The three largest mining companies and certain traders either delayed or controlled deliveries to make up for their previous losses, creating a false impression of temporary short supply, according to the NDRC. Some mining companies also bought iron ore from the market to drive up prices, it said.
The peak of tensions between China and mining companies was marked by the 2010 arrest of Stern Hu, Rio Tinto’s head of iron ore in the country. He was jailed for 10 years for taking bribes and espionage and three of his Chinese colleagues were given sentences as long as 14 years.
The case also led to a 2010 probe by the Chinese commerce ministry’s antitrust bureau into whether BHP, Vale and Rio, the three-biggest exporters, were monopolizing supplies.
China has sought to curb its reliance on the three producers, which account for about 75 percent of global trade, by boosting foreign investment in alternative suppliers and new mines. The iron and steel association said in 2010 it was seeking to cut its reliance on foreign companies to just one- third of requirements by 2015.
BHP, the third-largest iron ore exporter, said it produced record volumes of iron ore in the second half of 2012, all of which it sold and delivered to the market. It posted sales of $22.6 billion from its iron ore unit last year.
“We sell significant volumes on a spot basis, including through widely accessible trading platforms, irrespective of the iron ore price,” BHP said today.
The NDRC said major mining companies based long-term contract prices on “opaque” bidding, pushing prices up even as a very small amount of ore was traded, according to the statement. It didn’t name any producers.
Some commodity prices gained from the second half of last year “as sentiment improved and economic growth accelerated,” BHP said when it reported first-half earnings Feb. 20. “The iron ore market was affected by this change in sentiment and prices responded following a deep inventory cycle in China that temporarily disrupted the supply-demand balance.”.
Vale (VALE3), the biggest iron-ore producer, declined to comment on the NDRC statement in an e-mailed reply to questions. A London- based official for Rio Tinto Group, the second-largest exporter, declined to comment.
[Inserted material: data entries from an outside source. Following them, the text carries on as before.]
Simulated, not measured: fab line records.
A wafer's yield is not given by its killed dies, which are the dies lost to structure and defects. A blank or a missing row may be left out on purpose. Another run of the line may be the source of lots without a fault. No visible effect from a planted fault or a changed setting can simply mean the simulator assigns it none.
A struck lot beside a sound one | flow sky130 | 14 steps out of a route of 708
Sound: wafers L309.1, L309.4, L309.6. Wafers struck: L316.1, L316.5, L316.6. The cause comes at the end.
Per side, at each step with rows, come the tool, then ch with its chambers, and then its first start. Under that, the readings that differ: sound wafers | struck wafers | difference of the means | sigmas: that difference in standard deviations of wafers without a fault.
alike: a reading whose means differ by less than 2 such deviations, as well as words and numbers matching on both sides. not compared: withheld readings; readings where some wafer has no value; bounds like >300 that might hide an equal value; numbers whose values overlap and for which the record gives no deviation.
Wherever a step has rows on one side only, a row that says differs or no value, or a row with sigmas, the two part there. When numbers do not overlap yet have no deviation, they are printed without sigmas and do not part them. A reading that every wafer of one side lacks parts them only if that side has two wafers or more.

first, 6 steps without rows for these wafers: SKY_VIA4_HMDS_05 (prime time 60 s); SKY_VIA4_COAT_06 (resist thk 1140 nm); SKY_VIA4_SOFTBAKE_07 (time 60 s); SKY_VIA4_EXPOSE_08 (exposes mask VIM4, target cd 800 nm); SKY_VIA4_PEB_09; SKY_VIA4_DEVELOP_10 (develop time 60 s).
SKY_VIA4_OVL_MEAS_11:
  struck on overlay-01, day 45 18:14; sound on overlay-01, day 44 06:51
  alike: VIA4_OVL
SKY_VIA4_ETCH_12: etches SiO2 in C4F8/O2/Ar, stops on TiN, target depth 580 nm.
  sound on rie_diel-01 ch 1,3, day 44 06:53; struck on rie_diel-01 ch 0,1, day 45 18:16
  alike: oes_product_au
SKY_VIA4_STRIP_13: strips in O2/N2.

BHP said it was “very normal” for steel mills, traders and producers to both buy and sell cargo to balance their books. “This is also the case on both the Beijing and Singapore platforms,” it said. “Such transactions occurring on the platforms is to the benefit of all market participants in that it supports transparent market pricing and market liquidity.”
China imported 70.9 million metric tons of iron ore in December, a record for a single month, the planning body said. There was a “meaningful improvement” in iron ore demand from steel mills in China, Japan and Europe, Macquarie Group Ltd. analysts wrote in a Feb. 22 report.
Iron ore is poised to decline over the rest of the year as global supply increases and a rally spurred by restocking in China ends, according to Morgan Stanley.
The price probably peaked at about $159 a ton last month and will average $129 over the rest of the year, analysts Joel Crane and Peter Richardson said in a report today. The raw material may average $133 a ton over 2013, with prices seen dropping to $130 in the fourth quarter from $142 in the first, they said.
Iron ore has rallied 68 percent since September as economic growth in China accelerated and port inventories in the biggest buyer slumped to a three-year low. Morgan Stanley joins analysts from Deutsche Bank AG to Bank of America Corp. forecasting lower prices. Global seaborne supply will gain 9.1 percent this year, topping an 8.3 percent rise in demand, Morgan Stanley estimates.
Iron ore with 62 percent content delivered to the Chinese port of Tianjin rose 0.4 percent to $145.80 a dry ton yesterday, according to data from The Steel Index Ltd. The global benchmark reached $158.90 on Feb. 20, the most expensive since Oct. 13, 2011. It bottomed at $86.70 on Sept. 5.